MeeGo 1.2 Harmattan Developer Documentation Develop for the Nokia N9

Coding for performance

This section includes best practices for optimising your code. For coding hints and tips with Qt containers, see Qt documentation online.

Selecting the correct compiler optimisation options

You can significantly increase the execution speed of the compiled binary by selecting the correct optimisation options and compiler. In some cases the difference can be several hundred percents with the same target device.

By default, -O2 is a good optimisation level. If you use -O3 GCC optimisation level instead of -O2, it can increase the amount of code, especially C++, and make it slower. It is recommended that you measure the effect of compiler options.

For a summary of the available GCC command options, see Invoking GCC.

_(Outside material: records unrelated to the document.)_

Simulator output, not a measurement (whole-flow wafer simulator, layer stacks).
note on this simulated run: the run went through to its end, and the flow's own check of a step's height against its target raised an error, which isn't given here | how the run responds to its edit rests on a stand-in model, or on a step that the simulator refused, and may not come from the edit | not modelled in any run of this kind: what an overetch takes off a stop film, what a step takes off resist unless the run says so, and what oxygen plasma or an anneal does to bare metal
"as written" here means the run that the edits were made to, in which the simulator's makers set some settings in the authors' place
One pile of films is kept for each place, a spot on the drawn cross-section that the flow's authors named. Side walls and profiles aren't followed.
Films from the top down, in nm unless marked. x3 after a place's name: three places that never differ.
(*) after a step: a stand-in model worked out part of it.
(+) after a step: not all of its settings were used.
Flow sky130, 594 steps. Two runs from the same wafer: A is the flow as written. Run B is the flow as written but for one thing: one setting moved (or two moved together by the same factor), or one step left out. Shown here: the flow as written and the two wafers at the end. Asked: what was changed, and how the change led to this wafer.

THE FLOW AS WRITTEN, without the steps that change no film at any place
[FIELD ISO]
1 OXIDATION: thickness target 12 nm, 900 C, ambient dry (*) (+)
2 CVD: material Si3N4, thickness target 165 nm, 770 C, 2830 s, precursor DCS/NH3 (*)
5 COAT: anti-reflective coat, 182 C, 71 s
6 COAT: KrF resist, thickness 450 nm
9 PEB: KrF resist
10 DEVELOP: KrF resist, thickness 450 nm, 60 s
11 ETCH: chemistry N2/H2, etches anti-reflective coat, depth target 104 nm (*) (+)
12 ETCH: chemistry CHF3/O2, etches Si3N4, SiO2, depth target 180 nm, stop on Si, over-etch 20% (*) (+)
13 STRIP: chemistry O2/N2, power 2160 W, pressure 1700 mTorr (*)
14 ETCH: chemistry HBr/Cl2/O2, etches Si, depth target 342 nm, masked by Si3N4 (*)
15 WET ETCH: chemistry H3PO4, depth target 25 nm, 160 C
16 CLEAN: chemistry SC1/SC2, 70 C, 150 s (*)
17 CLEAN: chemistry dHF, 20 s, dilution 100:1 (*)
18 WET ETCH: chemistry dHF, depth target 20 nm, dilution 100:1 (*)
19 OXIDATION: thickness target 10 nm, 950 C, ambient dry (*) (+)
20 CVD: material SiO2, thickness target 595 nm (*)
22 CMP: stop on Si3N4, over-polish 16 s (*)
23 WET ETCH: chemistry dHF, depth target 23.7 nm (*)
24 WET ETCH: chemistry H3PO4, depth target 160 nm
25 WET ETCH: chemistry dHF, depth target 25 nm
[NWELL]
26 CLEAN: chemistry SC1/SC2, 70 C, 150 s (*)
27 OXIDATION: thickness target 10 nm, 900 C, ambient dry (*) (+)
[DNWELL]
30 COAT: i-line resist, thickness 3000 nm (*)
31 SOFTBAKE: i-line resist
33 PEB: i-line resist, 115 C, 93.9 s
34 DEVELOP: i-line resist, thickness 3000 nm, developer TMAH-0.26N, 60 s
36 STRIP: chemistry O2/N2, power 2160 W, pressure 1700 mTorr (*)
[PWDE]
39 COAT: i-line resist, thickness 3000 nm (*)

Avoiding linked lists in the data structure

Linked lists and other data structures that do not have an ordered and coherent structure in the memory decrease CPU cache utilisation. The reason for this is that successive data items are not located in a compact memory area that can be loaded into cache at once. Thus, you need access to the main memory each time a new data item is dereferenced.

Instead of linked lists, tables (vectors) provide a much more coherent structure and thus enable you to better utilise the CPU cache.

However, linked lists have the following benefit over tables: adding and removing items in the middle of linked lists can be done in constant time, regardless of the number of items in the list. To do the same with tables, you need a faster growing algorithm because adding and removing items in the middle of tables becomes slower as the size of the table increases. However, in all other use cases linked lists are significantly slower than tables.

Note: If there are a lot of data items and the data structure is dynamic in nature, consider more sophisticated data structures, such as binary trees, instead of tables. Even though the sophisticated data structures commonly utilise pointers in the same way as linked lists, the algorithms used with them are much more powerful, which justifies the consumed cache.

Avoiding floating points

Do not use floating points instead of integers unless you know that there really is a need to use them. Since floating point arithmetic is much slower than calculating with integers, especially avoid using floating point variables. The speed difference between floats and integers is high especially on current ARM Cortex-A8 based devices. Also on ARM double precision is even slower than single precision.

If you need floats, do not combine integers and floats unless they are independent computations from each others.

If calculating with integers is not enough:

  • Do not use fixed point arithmetic, or simulate floating points with integers, simply use a floating point instead.
  • Try to avoid using double precision (64 bit) floating points (double type in C/C++), because they produce a significant performance hit (slower and usually more code generated). Use the f suffix in our floating point constants in C/C++ code. In Qt, use constructions such as qreal(0.5) to express single precision constant on ARM platform and double precision on others.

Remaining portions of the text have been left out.